Two types should only be compatible if their members are compatible - even if all these members are optional

[DmitryEfimenko]

I wanted to see if I can update definitions a MongoDB filter object, which utilizes these expressions. Below is just a start, but I already see an issue when the code compiles when it should not. This issue possibly has similar underlying issue as #12769

TypeScript Version: 2.1.4

Code

type MongoFilter<T> = $and<T> | $or<T> | propertyRule<T>;

type logical<T> = $and<T> | $or<T>;

type $and<T> = { $and: Array<logical<T> | propertyRule<T>> }
type $or<T> = { $or: Array<logical<T> | propertyRule<T>> }

type propertyRule<T> = {
  [P in keyof T]?: T[P] | comparison<T[P]>
}

type comparison<V> = $eq<V> | $gt | $lt;

type $eq<V> = { $eq: V };
type $gt = { $gt: number };
type $lt = { $lt: number };

// See if MongoFilter works:
interface Person {
  id: number;
  name: string;
  age: number;
}

// should compile
let f1: MongoFilter<Person> = { $or: [{ id: 1 }, { name: 'dima' }] };
let f2: MongoFilter<Person> = { $and: [{ id: 1 }] };
let f3: MongoFilter<Person> = { id: 1 };

// should not compile
let w1: MongoFilter<Person> = { wrong: 1 }; // does not compile - good
let w2: MongoFilter<Person> = { $or: [{ wrong: 1 }] }; // compiles

Expected behavior:
Code below should not compile

let w1: MongoFilter<Person> = { $or: [{ wrong: 1 }] };

Actual behavior:
But it does

[PyroVortex]

My understanding of trying to do this myself is that since all properties in type propertyRule<T> are optional, the compiler is resolving the type as {}, which is assignable to { wrong: 1}.

[DmitryEfimenko]

that would make sense, but I don't think is the case since the following code does not compile, which is expected behaviour:

let w1: MongoFilter<Person> = { wrong: 1 };

In this case the propertyRule<T> is used to evaluate { wrong: 1}, and it properly tells that there is no property wrong on type T

[PyroVortex]

Note that this, on the other hand, compiles just fine:

const x = { wrong: 1 };
let w1: MongoFilter<Person> = x;

[DmitryEfimenko]

wow... so clearly there is a disconnect somewhere. My conclusion is that either type propertyRule<T> should not resolve to { } or the code below should not compile:

type s = { };
let t: s = { wrong: 1 }

How does it make sense that it compiles given the example above? Is it by design?

[normalser]

https://github.com/Microsoft/TypeScript/wiki/FAQ#why-are-all-types-assignable-to-empty-interfaces

[DmitryEfimenko]

Thanks for this link. Fantastic FAQ, I've read through the whole thing.

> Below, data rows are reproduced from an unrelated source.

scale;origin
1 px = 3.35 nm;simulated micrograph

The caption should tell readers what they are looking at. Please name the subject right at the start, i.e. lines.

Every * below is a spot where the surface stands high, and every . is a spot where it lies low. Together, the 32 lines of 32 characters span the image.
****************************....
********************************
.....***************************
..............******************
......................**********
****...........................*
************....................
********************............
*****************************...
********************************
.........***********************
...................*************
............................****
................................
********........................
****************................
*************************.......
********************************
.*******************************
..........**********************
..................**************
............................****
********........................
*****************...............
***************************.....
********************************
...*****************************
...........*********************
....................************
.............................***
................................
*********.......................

Types with no members can be substituted by any type.

However, FAQ does not really provide the reason WHY it was decided to do it this way. I also didn't find any discussion about this. In my opinion { } != any. I saw a mention of some mysterious side effects which can be caused by creating an object of type { }, but didn't find what the side effects are.

---

The bottom line is that an object with the wrong property should not be assignable to an object, optional properties of which do not contain property wrong:

interface Person {
  id?: number;
  name?: string;
  age?: number;
}

let wrongObject = { wrong: 1 };
let p: Person = wrongObject; // should not compile

This supports the statement of what is structural typing, which is used by TypeScript (also from FAQ):

two types are compatible if their members are compatible.

Changing the title now that I phrased the issue better.

[DmitryEfimenko]

Glad to see I'm not the first one to see an issue with this!

So to summarize: #12501 closes #1809, where @sccolbert said:

This proposal will also solve the problem of typing "object bags" where each property is optional, but other primitive types should be disallowed.

Correct me if I'm wrong - that's not the same as my issue. I could not understand, will this PR address this issue?

#9841 and #12914 indeed discusses this issue, but is labeled with "Working as intended"? However, it mentions #3842, which I believe was intended to solve this issue and had a PR, but was never merged.

Side note: the relevance of this issue will only increase now, that Partial<T> type is introduced.

[mhegazy]

Excess property checks would have caught that if it operated on unions. tracked by #12745

[inner-peace]

Side note: the relevance of this issue will only increase now, that Partial type is introduced

Yep, i think this behaviour is very strange:

const itFails: Partial<{ foo: number }> = { bar: 42 }; // TS2322:Type '{ bar: number; }' is not assignable

const ext = {bar: 42};
const butItWorks: Partial<{ foo: number }> = ext; // OK

[mhegazy]

Fixed by #16047